Practical Machine Learning Adventures

A selection of machine learning projects

2. Title Generation - Exploring the Data

In the previous post we looked at the problem for our current project: how to generate a patent title based on our claim text.

In this post we will look at the steps required to prepare some data for our machine learning algorithms. We will also look at the nature of the data, which may give us some insights as to how we transform our data in later stages.


Select Data

I have a Mongo Database with data from a set of G06 US Patent Publications. On my system 10000 data samples take up around 16MB (16724852 bytes). It thus seems possible to start with a dataset of 30000 samples. I have used this to generate a pickle file with the data that may be downloaded.

import pickle
import os

PIK = "claim_and_title.data"

if not os.path.isfile(PIK):
    # Download file
    !wget https://benhoyle.github.io/notebooks/title_generation/claim_and_title.data

with open(PIK, "rb") as f:
    print("Loading data")
    data = pickle.load(f)
    print("{0} samples loaded".format(len(data)))

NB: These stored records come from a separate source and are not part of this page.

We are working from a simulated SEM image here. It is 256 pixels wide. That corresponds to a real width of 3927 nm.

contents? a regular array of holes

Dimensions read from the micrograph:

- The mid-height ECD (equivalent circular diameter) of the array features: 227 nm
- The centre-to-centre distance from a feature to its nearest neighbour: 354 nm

print("An example title:", data[0][1])
print("----")
print("An example claim:", data[0][0])
Loading data
30000 samples loaded
An example title: System and method for session restoration at geo-redundant gateways
----
An example claim: 
1. A method for managing a backup service gateway (SGW) associated with a primary SGW, the method comprising:
periodically receiving from the primary SGW at least a portion of corresponding UE session state information, the received portion of session state information being sufficient to enable the backup SGW to indicate to an inquiring management entity that UEs having an active session supported by the primary SGW are in a live state; and
in response to a failure of the primary SGW, the backup SGW assuming management of IP addresses and paths associated with said primary SGW and transmitting a Downlink Data Notification (DDN) toward a Mobility Management Entity (MME) for each of said UEs having an active session supported by the failed primary SGW to detach from the network and reattach to the network, wherein each DDN causes the MME to send a detach request with a reattach request code to the respective UE.

2. Exploring the Data

The code above generates a list of data samples of the form (claim1_text, title), where claim1_text is a string representing the text of claim 1 and title is a string representing the title text.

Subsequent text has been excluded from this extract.